GB086 - grambank/grambank GitHub Wiki

Is a morphological distinction between perfective and imperfective aspect available on verbs?

Summary

This feature is concerned with phonologically bound marking of imperfective and perfective grammatical aspects. These categories could go by the name of punctual and continuous, preterit and progressive, etc. The answer could be 1 even if only one of these is overtly marked, e.g. if the imperfective is marked by an affix and the perfective is marked by an auxiliary.

There are instances where TAM can be expressed by a combination of an affix and auxiliary or particle. For example, some grammarians state that the imperfective aspect is expressed by a certain form on the verbal root and an auxiliary. If this is a productive and obligatory way of expressing imperfective aspect then such a construction triggers 1 for both this feature (GB086) and the feature on aspectual auxiliaries (GB120 and/or GB520). If not all parts of the discontinuous marking are necessary for expressing imperfective aspect, then only consider the marking that is obligatory.

Please take notice that this feature (GB086) and the features on aspectual auxiliaries GB120 and particles GB520 do not cover exactly the same functions. The features on auxiliaries and particles cover more grammatical aspects than just perfective and imperfective.

If this distinction is only available in some TAM-conditions, this counts as well. For example, if there is no aspectual distinction in the past but it only exists in the present, this still triggers a 1.

Procedure

  1. Code 1 if perfective or imperfective aspect can be marked on the verb by an affix or clitic, suppletion, tonal marking or reduplication.
  2. If only perfective aspect or only imperfective aspect is overly marked, code 1.
  3. If there is no marking of aspect at all, code 0.
  4. If it is not possible to tease apart present tense and imperfective, and that is the only possible relevant construction in the language for this feature, code as ?.

Examples

Chukchii (ISO 639-3: ckt, Glottolog: chuk1273)

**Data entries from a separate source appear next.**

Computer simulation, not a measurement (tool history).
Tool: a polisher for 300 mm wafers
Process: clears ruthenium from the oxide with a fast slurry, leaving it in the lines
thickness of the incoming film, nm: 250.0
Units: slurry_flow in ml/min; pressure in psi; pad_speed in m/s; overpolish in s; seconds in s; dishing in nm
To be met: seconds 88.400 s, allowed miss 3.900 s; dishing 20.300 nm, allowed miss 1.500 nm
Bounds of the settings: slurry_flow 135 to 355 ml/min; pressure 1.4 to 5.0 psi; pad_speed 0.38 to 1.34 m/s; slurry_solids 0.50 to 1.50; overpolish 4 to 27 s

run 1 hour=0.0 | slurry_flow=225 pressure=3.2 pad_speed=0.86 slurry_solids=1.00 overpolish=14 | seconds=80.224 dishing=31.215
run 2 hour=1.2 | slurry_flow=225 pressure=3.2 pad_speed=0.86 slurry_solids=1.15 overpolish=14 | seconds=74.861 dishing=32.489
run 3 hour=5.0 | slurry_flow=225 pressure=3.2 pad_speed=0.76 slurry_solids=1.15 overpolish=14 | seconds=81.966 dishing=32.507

In Chukchi, there is aspectual marking on the verb that distinguishes progressive aspect from a neutral aspect. The suffix differs between men's and women's language (-rkə / -ccə) and varies somewhat with phonological context. Dunn (1999: 176) gives the following examples. Chukchi is coded as 1 for this feature.

non-future future
Neutral aspect jetɣʔi ‘She came.’ re-jetɣʔe ‘She will come.’
Progressive aspect (men) jetə-rkə-n ‘She is coming.’ re-jetə-rkə-n ‘She will be coming.’
Progressive aspect (women) jetə-ccə-n ‘She is coming.’ re-jetə-ccə-n ‘She will be coming.’

Further reading

Comrie, Bernard. 1976. Aspect. Cambridge: Cambridge University Press.

Comrie, Bernard. 1985. Tense. Cambridge: Cambridge University Press.

Dahl, Östen. 1985. Tense and aspect systems. Oxford: Blackwell.

Dahl, Östen & Viveka Velupillai. 2013. The Perfective/Imperfective Aspect. In Matthew S. Dryer & Martin Haspelmath (eds), The world atlas of language structures online. Leipzig: Max Planck Institute for Evolutionary Anthropology.

Dahl, Östen & Viveka Velupillai. 2013. The Perfect. In Matthew S. Dryer & Martin Haspelmath (eds), The world atlas of language structures online. Leipzig: Max Planck Institute for Evolutionary Anthropology.

Dahl, Östen & Viveka Velupillai. 2013. The past tense. In Matthew S. Dryer & Martin Haspelmath (eds), The world atlas of language structures online. Leipzig: Max Planck Institute for Evolutionary Anthropology.

References

Dunn, Michael J. 1999. A grammar of Chukchi. Canberra: Australian National University. (Doctoral dissertation.)